Council members promised to fund parks backlog if levy was defeated but no plan in the works

Posted at 7:00 AM, Feb 13, 2017

CINCINNATI – City Council has yet to propose a long-term funding solution to fix the parks system’s multi-million dollar maintenance backlog.

That was a promise a majority of members made as they urged voters to oppose a 2015 parks levy on the ballot, vowing instead that council could solve the issue without a new tax.

But more than a year later, the parks system’s estimated multi-million dollar repair issues continue to grow as Cincinnati Parks could face a tighter budget from the city for upgrades and repairs next year.

“You do the best you can,” Cincinnati Parks Director Willie Carden, who is retiring later this year from the job, said. “I’m not faulting the city – the city is trying to make due with the resources they have.”

Parks officials estimate they’ve fallen behind on maintenance repairs by nearly $60 million as of last year, according to documents provided to WCPO. Those unfunded needs have resulted in crumbling stairways, hazardous playground surfaces or park shelters in such disrepair that they’ve been closed down in some of the city’s parks.

Ideally, parks leaders would like $4 million every year to pay for their laundry list of city parks repairs.

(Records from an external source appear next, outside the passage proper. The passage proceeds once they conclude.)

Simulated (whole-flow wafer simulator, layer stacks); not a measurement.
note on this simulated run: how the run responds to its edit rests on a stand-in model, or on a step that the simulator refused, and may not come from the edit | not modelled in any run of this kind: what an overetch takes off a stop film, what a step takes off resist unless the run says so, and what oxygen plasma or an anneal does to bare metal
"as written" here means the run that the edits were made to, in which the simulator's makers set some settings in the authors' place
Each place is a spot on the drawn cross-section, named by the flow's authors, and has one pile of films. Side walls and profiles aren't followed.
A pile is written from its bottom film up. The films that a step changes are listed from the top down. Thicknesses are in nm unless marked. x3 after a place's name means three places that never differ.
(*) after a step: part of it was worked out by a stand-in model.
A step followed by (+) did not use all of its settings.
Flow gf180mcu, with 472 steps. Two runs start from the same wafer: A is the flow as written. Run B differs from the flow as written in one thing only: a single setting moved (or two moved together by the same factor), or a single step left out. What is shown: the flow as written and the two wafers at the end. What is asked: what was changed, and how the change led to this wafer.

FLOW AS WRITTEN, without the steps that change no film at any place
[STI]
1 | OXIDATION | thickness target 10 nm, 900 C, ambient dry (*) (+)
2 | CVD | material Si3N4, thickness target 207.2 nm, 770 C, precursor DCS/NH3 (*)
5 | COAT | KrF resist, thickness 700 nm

Instead, the parks system typically gets about half of its request – or less – annually to fund expenses such as replacing playground sets or repaving walking trails.

This year, the city approved $2.4 million for parks maintenance. The city also provided another $1.5 million to match a time-sensitive federal grant award to the parks department for the construction of a boat marina at Smale Riverfront Park.

But next year, the department is facing a budget as small as $1.66 million for capital projects, a current city budget proposal shows. And, with the city facing a possible $7 million budget shortfall next year, parks funding is likely to take a lower priority against the needs of other departments, such as police and fire.

Parks funding fluctuates from year to year; in 2008, for example, the city gave parks $3.4 million. In 2014, funding dipped to $1.6 million.

City officials also allocate roughly $10 million every year to pay for the parks’ operational needs, but that only covers day-to-day needs such as workers’ salaries and keeping parks or trails up and running.

But capital funding is what the parks system relies on to make long-term upgrades or repairs, typically costing more than $5,000.

Cincinnati Mayor John Cranley’s proposal to charge an extra property tax to funnel to the parks system would have brought in an estimated additional $5.5 million annually to pay for parks repairs, but voters soundly defeated the plan.

Nearly two years later, the parks backlog that spurred his levy proposal is no closer to being solved, Cranley said.

“We’ll continue to chip away at the deferred maintenance. It will take years,” Cranley said in an interview with WCPO last month. “There’s not enough money to go around to get the parks back where they need to be.”

Several City Council members were vocally opposed to the parks tax, holding press conferences and sending out media releases questioning the need for the levy.

Just days before the election a coalition of council members, including Yvette Simpson, Chris Seelbach and Wendell Young, said they would find a way to fund more parks repairs if voters killed the levy at the polls. The city’s lucrative $8.3 million sale of the Blue Ash Airport land in 2015 was floated as an option. 

Cranley faults those council members for failing to come up with that alternative plan to fund the city’s park maintenance backlog.

“It’s one thing to say, ‘I want more money for parks,’ but money doesn’t grow on trees. You got to find ways to pay for it,” Cranley said. “They sometimes pretend money grows on trees. It doesn’t.”

But Simpson, who is running for Cranley’s job as mayor, said the parks system has faced too much turmoil during the last year to sort out funding issues.

She points to an audit that found problems with oversight and accountability at the parks department. Then, late last year two Parks Board members unexpectedly resigned. Carden also announced his plans for retirements late last year.

The issues have also strained the parks board’s relationship with the city, she added.

“I don’t believe folks should keep the pressure off on this (funding) commitment, I just think, understand the dynamic has shifted,” Simpson said. “It’s really challenging for us to be able to allocate funding in a strategic way when the leadership of the department is shifting.”